Stage 1 -- Decoding & reassembly¶

Purpose¶

Reassemble the chunked CSV exports back into individual document files on disk, decoding base64 where needed.

Inputs¶

<work_dir>/CCDA and FHIR data/ccda_chunks.csv
<work_dir>/CCDA and FHIR data/fhir_chunks.csv

Each is a long, narrow CSV with three columns:

Column	Type	Meaning
`id`	string	Document UUID (one document = many chunk rows)
`chunk_index`	int	0-based ordinal within the document
`chunk_data`	string	Up to 30,000 characters of payload

For CCDA the payload is base64-encoded XML. For FHIR the payload is raw JSON text (no encoding -- JSON is already CSV-safe when properly quoted).

Outputs¶

<work_dir>/ccda_assembled/<id>.xml -- one decoded XML file per CCDA document
<work_dir>/fhir_assembled/<id>.json -- one JSON file per FHIR bundle

If the output directory already contains many files, the stage skips reassembly. To force a clean rebuild, delete the assembled directories before running.

Implementation notes¶

Concatenation¶

df = pd.read_csv(csv_path).sort_values(['id', 'chunk_index'])
for fid, chunks in df.groupby('id'):
    data = ''.join(chunks['chunk_data'].dropna().astype(str))
    # write data (decoded if base64)

groupby preserves the sort order. The .dropna() guards against the rare case where a chunk's chunk_data is empty -- skipping it would corrupt the document.
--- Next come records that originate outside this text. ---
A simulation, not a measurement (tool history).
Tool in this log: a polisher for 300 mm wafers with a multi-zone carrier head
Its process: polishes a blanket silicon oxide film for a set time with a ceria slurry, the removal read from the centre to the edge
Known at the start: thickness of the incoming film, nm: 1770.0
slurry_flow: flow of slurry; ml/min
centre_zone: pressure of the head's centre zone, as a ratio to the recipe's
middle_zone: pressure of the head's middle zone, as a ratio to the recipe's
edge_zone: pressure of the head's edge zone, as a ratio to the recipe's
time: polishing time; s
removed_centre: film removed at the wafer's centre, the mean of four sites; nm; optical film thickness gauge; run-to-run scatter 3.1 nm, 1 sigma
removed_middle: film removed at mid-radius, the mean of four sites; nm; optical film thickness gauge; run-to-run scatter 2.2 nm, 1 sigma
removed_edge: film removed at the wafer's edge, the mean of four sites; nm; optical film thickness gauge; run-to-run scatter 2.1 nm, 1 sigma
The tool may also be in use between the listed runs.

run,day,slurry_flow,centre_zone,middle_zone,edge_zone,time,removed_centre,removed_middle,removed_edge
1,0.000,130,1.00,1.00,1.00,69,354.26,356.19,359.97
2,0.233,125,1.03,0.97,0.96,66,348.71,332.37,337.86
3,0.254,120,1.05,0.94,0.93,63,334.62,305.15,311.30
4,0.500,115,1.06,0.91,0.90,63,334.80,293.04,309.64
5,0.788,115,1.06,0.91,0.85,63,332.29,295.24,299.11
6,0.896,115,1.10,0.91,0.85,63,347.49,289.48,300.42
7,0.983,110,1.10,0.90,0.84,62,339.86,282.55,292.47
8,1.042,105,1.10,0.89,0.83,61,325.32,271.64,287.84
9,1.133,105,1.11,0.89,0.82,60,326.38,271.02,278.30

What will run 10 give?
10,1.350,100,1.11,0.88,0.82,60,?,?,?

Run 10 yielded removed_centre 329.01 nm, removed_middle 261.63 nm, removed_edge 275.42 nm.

Base64 decoding (`robust_decode`)¶

CCDA chunks are base64-encoded. Some warehouses double-encode (the source table itself stores base64, then the export wraps it in another base64 layer). robust_decode handles both cases:

If the input already looks decoded (PDF / RTF / XML / HTML magic bytes), return it untouched.
Strip non-base64 characters and pad to a multiple of 4.
Decode once. If the result still doesn't look decoded, try a second pass.

The "looks decoded" check is critical when the input is binary bytes. Round-tripping binary content through a UTF-8 decode (errors='ignore') silently drops non-UTF-8 bytes from PDF streams and corrupts them, so the stage detects bytes that already pass the magic-byte check and returns them unchanged.

CSV resilience¶

pandas.read_csv handles quoting, embedded commas, and embedded newlines correctly as long as the warehouse's CSV writer used the standard RFC 4180 escape rules. The Databricks export examples in Data extraction use the default Spark CSV writer, which produces RFC 4180-compliant output.

Performance¶

For a typical export (~22,000 documents, ~10 GB of source XML), reassembly takes about three minutes on commodity hardware. The bottleneck is CSV parsing; once decoded, writing files is fast.